So I’m gonna go and run this real quick. So that runs perfectly fine. But if I uncomment, this line, you can see that actually come up with an error. So I can’t actually physically name my constraints. Although I can add, I can have a check constraint, I just can’t name that check constraint. Because again, those these constraints are not physically stored in your database, it is stored as part of the variable, it’s stored as part of the variable. Similar issue goes along with foreign keys. So foreign keys are not allowed. So you’d get an error if you uncomment. This. So just kind of be aware of some of those limitations when you’re working with table variable names. But we can run queries on on these, so we can insert data into our variables. That works just fine. If I did a select, select star, whoops, wrong key, select star from and then let’s go ahead and just pull out the people from the people variable. And you can see that we get all of our data out and it shows up just like a normal SELECT query would on a regular table. So this is pretty useful if we need a quick temporary table to execute some queries on So there, there are some beneficial situations where we can get that from, we can also run some more complicated queries on this. So we have an insert select from. And so we can run a more complicated insert with a join. And then we can also do joins on the temporary tables, through the, through the different variables.

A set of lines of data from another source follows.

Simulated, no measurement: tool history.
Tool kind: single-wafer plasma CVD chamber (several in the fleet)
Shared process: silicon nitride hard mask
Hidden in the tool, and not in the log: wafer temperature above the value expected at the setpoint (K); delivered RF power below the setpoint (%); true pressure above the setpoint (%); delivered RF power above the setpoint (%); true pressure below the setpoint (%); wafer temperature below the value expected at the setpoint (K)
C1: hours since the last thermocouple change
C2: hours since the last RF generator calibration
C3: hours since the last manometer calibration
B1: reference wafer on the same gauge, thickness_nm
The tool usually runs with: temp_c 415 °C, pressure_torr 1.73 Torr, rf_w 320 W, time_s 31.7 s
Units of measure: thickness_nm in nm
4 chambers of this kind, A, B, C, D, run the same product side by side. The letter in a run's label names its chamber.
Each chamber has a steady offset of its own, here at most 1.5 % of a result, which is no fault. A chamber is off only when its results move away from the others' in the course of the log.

So here I’m joining the person address temp table with person and address type. And so if we execute that, now we can get all of the people and all the all the information for each of the people out along with all their addresses. From from our temporary tables, so getting there are not super common use cases for for a variable, a table variable. But they do provide some extra flexibility when we’re working with that. So this is temporary variables, right temporary, temporary, temporary table variables. But we can also so that’s here. Sorry about that. Brock, if you would mind cutting that last touch out. So those are all of our table variables, these are temporary constructs that do not physically exist in your database. But temp tables are not are not stored in a variable and are stored in your database. So these are physically present. But they do have a specific scope. And some certain scenarios, they’re only visible to a single database connection or a single session. Other temporary tables are global, and so they’re visible to all people who are connected to your database. So let’s take a look at a couple examples of those. So here is an example of a temporary table. Tables that have a pound sign in front of them are going to be are going to be stored in Microsoft SQL servers, temporary database structures. So if we execute this, sorry, let me unhighlight that, execute this, get all of our information back out as normal.
But notice that everywhere I actually use a table name, I’m using a pound sign instead in front. Now important part here for this is this here. So if I highlight this and run, here we go. And notice this is this is available to my current session. So that this, I executed all of this first, right created the temporary table construct. So this physically exists in my database now. Go to databases, right? You won’t actually see this here and my schema here. But if you are not, Yep, here you go, here is my Temp DB and table roles. It’s not going to let me expand it here in the file explorer. But this Temp DB right here, that is where this table actually exists. So you can kind of dive dive down into that if you’d like to in your own time. But you can see the results of that right here. So here is and by the way, this SP help. This goes for any table in the in your SQL Server. Okay. So this is a, this is the name of the table. So hashtag person, the owner is DBO so this is owned by the database system. This is a user created table. And this is when that table was created. So this is all in one session. This is all on one session. And so if I highlight this and open up a new new tab and run this, ah, no object at person or pound person does not exist in database Temp DB.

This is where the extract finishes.